Hacker News new | ask | show | jobs
by jiggawatts 1189 days ago
The mistake is that arbitrary transformations != arbitrary code.

I want the build process to be able to generate arbitrary code based on the inputs given to it from the source control — but nothing else. No reaching out to HTTP command and control endpoints, making database calls, or deleting my home directory.

It’s not just because of security. Security is a side-benefit here.

The real benefit is that unrestricted build processes cannot be versioned with source control. If the build process can “reach out” and pull in data from external sources, then it will always use the “latest” version, not the version in that branch or commit.

It’s about being hygienic.

2 comments

Then avoid crates that do such things. Other people however are able to make use of compile time code execution to do some pretty awesome things. For example, a database library sqlx can check all the SQL in your code as being syntactically correct, and also typed correctly against a test database at compile time. A feature that is useful and convenient for users of the library.
"Allowing connections to http://ga1sdf4saf.ru is fine, because it's so convenient not having to put things in source control."

The database example is (largely) a solved problem. Microsoft SQL for example lets you check in an ".MDF" database file into source control. If it's a "schema only" file, it's probably just a few megabytes. It can be loaded locally without a "server" using a connection string that simply references the file name. Similar things can be done with SQL Lite, etc...

Even these approaches miss the point to a degree. Relying on an external executable is also a mistake. What if the developers update their database engine version on their laptop, and they need to go back to a previous major release branch to produce a security hotfix update? They might not be able to if the build tools have "moved on".

This is not some esoteric scenario, I'm facing this issue right now with some old SOAP endpoints where I need to rebuild the front-end that has been untouched for 10+ years, but I can't because the endpoints are HTTPS with TLS 1.0 but all new desktop and servers enforce TLS 1.2, so now I'm stuck.

The correct solution instead of the dirty shortcut is to include the WSDL file into the source code and reference it from there.

This also allows builds in cloud-hosted build platforms like GitHub Actions or Azure DevOps Pipelines, because with a hygienic build process no "LAN connectivity" is needed or assumed.

Your convenience will become someone else's security nightmare.

I agree with you and I'm not sure why you're being downvoted.

That being said, it's nice to be able to have guarantees about your build without having to look at the transitive closure of dependencies in your project. It'd be nice if crates could be marked as "hygienic build" or something, and a hygienic crate can only depend on other hygienic crates. And then something like `cargo check-hygienic` which fails if any dependencies are non-hygienic.

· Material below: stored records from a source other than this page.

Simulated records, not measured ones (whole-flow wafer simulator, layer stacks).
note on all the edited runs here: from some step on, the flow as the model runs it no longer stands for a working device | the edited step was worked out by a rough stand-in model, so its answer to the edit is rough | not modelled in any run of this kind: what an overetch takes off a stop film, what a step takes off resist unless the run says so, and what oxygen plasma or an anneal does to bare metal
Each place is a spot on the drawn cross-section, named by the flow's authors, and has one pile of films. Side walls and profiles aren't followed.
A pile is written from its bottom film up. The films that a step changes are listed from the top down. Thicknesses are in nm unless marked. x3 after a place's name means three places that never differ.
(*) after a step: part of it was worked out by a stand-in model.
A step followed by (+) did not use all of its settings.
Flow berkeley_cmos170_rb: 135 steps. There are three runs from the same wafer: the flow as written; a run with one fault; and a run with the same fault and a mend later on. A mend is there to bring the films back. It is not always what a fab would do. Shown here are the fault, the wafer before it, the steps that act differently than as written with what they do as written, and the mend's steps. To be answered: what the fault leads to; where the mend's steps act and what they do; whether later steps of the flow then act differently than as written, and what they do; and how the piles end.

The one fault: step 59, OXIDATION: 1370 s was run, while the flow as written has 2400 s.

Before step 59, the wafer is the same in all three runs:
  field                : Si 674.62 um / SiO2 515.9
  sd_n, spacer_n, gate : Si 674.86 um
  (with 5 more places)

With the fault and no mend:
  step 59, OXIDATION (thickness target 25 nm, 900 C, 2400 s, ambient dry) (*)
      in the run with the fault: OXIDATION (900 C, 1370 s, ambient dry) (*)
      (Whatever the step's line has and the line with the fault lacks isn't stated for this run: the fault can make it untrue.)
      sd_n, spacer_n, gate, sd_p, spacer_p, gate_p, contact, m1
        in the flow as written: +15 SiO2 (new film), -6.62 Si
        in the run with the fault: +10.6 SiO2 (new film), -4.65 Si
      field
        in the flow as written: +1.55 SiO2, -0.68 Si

'avoid the crates that do it' requires careful vetting of all code in the crates you use and all the crate's dependencies, now and in all future versions of your crate and crate's dependencies. Which in reality turns out to be impractical for most projects in most work environments. And even if practical, turns out that many ways of vetting the code will expand the macros and do arbitrary code execution.
> requires careful vetting of all code in the crates you use

I just explained it would be useful to have a cargo sub-command for automating this

You = “You and all your coworkers, forever.”
As the proud owner of a production database, a test database, a duly ancient build system, etc, this is entirely wrong.

It would be delightful if my build system checked my SQL against the schema that is checked in to the same repository. It should absolutely not look at my test database, nor should the test database even need to be running, thank you very much.

IMO builds should be sandboxed and deterministic by default. And turning off that default should require whoever invokes the build to explicitly grant permission to escape the sandbox.

If you need fancy things in the sandbox, put them in the sandbox.

These are optional features. You can decide whether or not you want to use them. No one is forcing you to do these checks at compile time.

My point is, the capability is useful to some people, and there are many other ways that doing arbitrary things at build/compile time can be useful or make things easier. The sqlx example is one of many.

Another usage, is calling out to another tool, e.g. a protobuf code generation tool. That requires the build toolchain interacting with another tool, that would "break the sandbox."

The ability to reach .ru addresses is also convenient to some people.

Speeding down the highway as fast as possible is also convenient to some people.

Convenience becomes some else’s bad day.

Isn't there an effort to use compile rust macros to wasm to sandbox them ?